On September 12, the Obama Administration released proposed legislative language for the American Jobs Act (the “Act”), which was originally announced by the President in a nationally televised speech. Like several prior legislative proposals, the Act would effectively increase the federal income tax rate paid by investment fund managers on incentive allocations they receive from investment partnerships, as well as on gain from the disposition of such partnership interests (even if held for more than one year), by treating all such income and gain as ordinary income.
So far, Republicans in Congress have rejected the Administration’s call for higher taxes to pay for the spending provisions in the Act. Therefore, prospects for passage of the tax provisions contained in the Act are unclear at this time. It should be noted that similar language relating to the taxation of investment fund managers passed the House of Representatives when it was under Democratic control in 2010 but was never passed by the Senate.
Under the Act, the incentive allocation received by an investment fund manager would be treated as ordinary income (subject to a 35 percent tax rate under current law), regardless of the character of the income of the investment partnership. As under current law, an incentive allocation will only be subject to tax when the related income is realized by the investment partnership for federal income tax purposes.
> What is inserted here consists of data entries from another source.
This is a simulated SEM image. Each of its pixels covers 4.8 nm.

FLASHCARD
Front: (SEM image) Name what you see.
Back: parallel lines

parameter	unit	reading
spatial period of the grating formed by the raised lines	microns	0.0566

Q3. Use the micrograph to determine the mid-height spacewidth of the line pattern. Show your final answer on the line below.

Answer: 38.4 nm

In our view, a particularly controversial aspect of the Act is the treatment of gain realized on the sale of an “investment services partnership interest”1 as ordinary income, which has been referred to as the “enterprise value tax”. Under current law, gain derived by an investment fund manager from the disposition of an interest in a partnership engaged in providing investment management services held for more than twelve months is generally treated as long-term capital gain eligible for preferential federal income tax rates. This is the same treatment accorded to the sale of an equity interest in every other business in the United States, even those that earn entirely ordinary income. However, under the Act, gain derived on the sale of an interest in a general partner entity that is itself an “investment services partnership interest” would be treated as ordinary income even if the interest is held longer than twelve months. This provision effectively taxes a portion of the gain attributable to the “enterprise value” of an investment management business as ordinary income rather than capital gain. The portion of the purchase price attributable to “sweat equity” or goodwill, or any other amounts not associated with capital contributed as a passive investment in the fund, would also be taxed as ordinary income. Such tax treatment does not currently exist for any other type of business in the United States.
These provisions of the Act would be effective for taxable years ending after December 31, 2012. If a partnership taxable year includes January 1, 2013, the amount of net income subject to the treatment described above is the lesser of (i) the net income for the entire partnership taxable year, or (ii) the net income determined by only taking into account tax items attributable to the portion of the partnership taxable year which is after December 31, 2012.2 It should be noted that the legislation applies to carried interest which is realized for federal income tax purposes after the effective date. Therefore, an investment manager which has earned a carried interest attributable to unrealized gains occurring prior to the effective date of the Act will be subject to ordinary income treatment if such gains are realized for federal income tax purposes after the effective date.
If the changes in tax treatment described above are enacted, investment fund managers may wish to consider alternative structures which may ameliorate some of the effects of the enterprise value tax as well as the treatment of unrealized gains under the Act.
We will continue to monitor the progress of the Act and any modifications thereto and, in particular, the progress of the “enterprise value tax” and will update you regarding such progress as new developments occur. If you have any questions regarding this memorandum or issues relating to business transactions for investment managers, please contact Ronald P. Cima (212-574-1471), James C. Cofer (212-574-1688), Peter E. Pront (212-574-1221) or Daniel C. Murphy (212-574-1210) of the Tax Group or Jim Abbott (212-574-1226) or Craig Sklar (212-574-1386) of the Business Transactions Group.
______________________________________________________
1 Under the Act, an “investment services partnership interest” is a partnership interest (1) in a partnership substantially all of the asset of which are securities, real estate held for rental or investment, interests in partnerships, commodities, cash or cash equivalents and derivatives or options with respect to any of the foregoing assets (“specified assets”); (2) which is held or acquired in connection with the conduct of advising, managing, acquiring, disposing or arranging financing with respect to the acquisition of a specified asset, and (3) in a partnership more than half of the contributed capital of which is attributable to contributions of property by one or more persons in whose hands the partnership interests constitute an investment asset rather than a trade or business asset.
2 Similar changes could also occur at the state and local levels, either where the state or locality adopts federal tax law as the basis of its tax system or where the state or locality feels compelled to adopt corresponding changes.